#1
  1. A Change of Season
    Devshed Frequenter (2500 - 2999 posts)

    Join Date
    Mar 2004
    Location
    Next Door
    Posts
    2,672
    Rep Power
    171

    Subquery VS Derived Table


    I realise for me personally learning "why"s makes them understand concepts and apply them properly. I am reading about EXPLAIN and I ran into derived and subquery in select_type. I need to understand a few things:

    1 - Why is it important to know the difference between derived table and subquery?

    2 - Why are they different?

    3 - How can I differentiate?

    I see this in a few places
    - derived tables are used in the FROM clause - subqueries are used in the WHERE clause,
    Thanks
    Last edited by zxcvbnm; April 24th, 2013 at 09:26 PM.
  2. #2
  3. No Profile Picture
    Problem Solver
    Devshed Specialist (4000 - 4499 posts)

    Join Date
    Jan 2001
    Location
    Stockholm, Sweden
    Posts
    4,495
    Rep Power
    534
    1. It's important because MySQL executes a query with subqueries from the outside in. So it begins with the outer query executes it, fetches the first record and then evaluates the subquery, and then the second record, evaluates the subquery, etc, etc. This can have very big implications on performance if your subquery is very heavy to execute because for every row that the outer query returns the subquery needs to be reexecuted. The reason for this is because you can (and should) inject values from the outer query into the sub-query to limit the result set and that value needs to be known before the sub-query is executed.

    2. They are different because a derived table tells the database that the result should be treated as a static table and not something that can alter or is dependent on the execution of the rest of the query.

    3. Derived tables are when the query is used in the place of a table in a FROM or a JOIN clause just as a table.

    Eg:
    Derived table means that you create an implicit temporary table through a query and then you use this temporary table as a normal table in JOINs etc.
    Code:
    SELECT
      ...
    FROM
      tableA
    INNER
      JOIN
        (
         SELECT
          ..
         FROM
           tableB
         WHERE
           ..
         ) derivedTableA
         ON derivedTableA.xx = tableA.yy
    While the subquery is used basically everywhere else in a query but most commonly in the WHERE or SELECT clauses:
    Code:
    SELECT
      ...
      (SELECT something FROM tableB WHERE tableB.id = a.someID)
    FROM
      tableA a
    WHERE
      a.columnA IN ( SELECT columnB FROM tableC WHERE tableC.id = a.someCid)
    As you can see in the subselects above I'm pushing in the value of a.someID from the outer query to make the result from those subqueries as small as possible.

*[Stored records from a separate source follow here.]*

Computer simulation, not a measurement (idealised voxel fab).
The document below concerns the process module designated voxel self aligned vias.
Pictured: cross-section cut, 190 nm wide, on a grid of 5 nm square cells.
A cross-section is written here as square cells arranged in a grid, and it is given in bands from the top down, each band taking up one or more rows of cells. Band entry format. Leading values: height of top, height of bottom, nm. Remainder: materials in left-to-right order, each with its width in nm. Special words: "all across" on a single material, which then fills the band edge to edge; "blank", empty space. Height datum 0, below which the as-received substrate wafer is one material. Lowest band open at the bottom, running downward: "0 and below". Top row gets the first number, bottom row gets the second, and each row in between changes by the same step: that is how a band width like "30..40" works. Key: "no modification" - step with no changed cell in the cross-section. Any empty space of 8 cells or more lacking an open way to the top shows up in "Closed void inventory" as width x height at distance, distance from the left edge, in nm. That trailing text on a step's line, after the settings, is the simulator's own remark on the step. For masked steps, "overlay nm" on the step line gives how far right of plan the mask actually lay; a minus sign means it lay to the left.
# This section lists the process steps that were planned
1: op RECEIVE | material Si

    I would say that the rule is that if you can write the query as a derived table instead of a subquery you should.
    Generally most people have experienced performance problems with subqueries compared to derived tables.
    I mention this since if your derived table is very large then the handling of that temporary table can become rather heavy for the database which is the possible drawback with a derived table.
    /Stefan
  4. #3
  5. A Change of Season
    Devshed Frequenter (2500 - 2999 posts)

    Join Date
    Mar 2004
    Location
    Next Door
    Posts
    2,672
    Rep Power
    171
    @Sr

    Ok thanks, would it be correct to say it this way: Derived tables are the tables used only in JOINS for example the red part below:
    Code:
    SELECT q_allotments.total,
           q_allotments.allotments_stats,
           q_allotments.allotments_nor,
           q_allotments.allotments_statuses,
           hotelrooms.room_id           AS RID,
           packages.type                AS PTYPE,
           countries.countryname        AS COUNTRY,
           regions.regionname           AS REGION_NAME,
           destinations.destinationname AS DESTINATION
    FROM   packages
           INNER JOIN (SELECT allotments_new.package_id,
                              Sum(day_rate)                                AS TOTAL,
                              Group_concat(allotments_new.status)          AS
                                              ALLOTMENTS_STATS,
                              Group_concat(allotments_new.number_of_rooms) AS
                                              ALLOTMENTS_NOR,
                              Group_concat(allotments_new.status)          AS
                                              ALLOTMENTS_STATUSES
                       FROM   allotments_new
                       WHERE  allotments_new.day_date >= '2013-04-19'
                              AND allotments_new.day_date < '2013-04-22'
                              AND allotments_new.day_rate > 0
                              AND allotments_new.status != 'n'
                              AND allotments_new.minimum_number_of_nights <= 3
                       GROUP  BY package_id) AS q_allotments
                   ON q_allotments.package_id = packages.id
           LEFT OUTER JOIN hotels
                        ON hotels.hotel_id = packages.hotel_id
                           AND hotels.status = 'active'
           LEFT OUTER JOIN countries
                        ON hotels.country_id = countries.country_id
           LEFT OUTER JOIN hotelrooms
                        ON hotelrooms.room_id = packages.room_id
                           AND hotelrooms.status = 'active'
           LEFT OUTER JOIN room_rates
                        ON room_rates.room_id = hotelrooms.room_id
           LEFT OUTER JOIN destinations
                        ON destinations.destination_id = hotels.destination_id
           LEFT OUTER JOIN regions
                        ON regions.region_id = hotels.region_id
           LEFT OUTER JOIN places
                        ON places.id = hotels.places_id
    WHERE  hotels.hotel_id = '239'
           AND packages.status = 'active'
           AND hotels.status = 'active'
           AND hotelrooms.status = 'active'
           AND maximum_number_of_adults_and_children >= '1'
         
    GROUP  BY ppiidd
    ORDER  BY total
    One thing about derived tables that doesnt make sense to me is that when I EXPLAIN the type is almost always ALL for me no matter what index I add to that table. Almost all columns in WHERE have been indexed but still FLL TABLE SCAN. This for example. Package id is foreign key. Can you please explain that?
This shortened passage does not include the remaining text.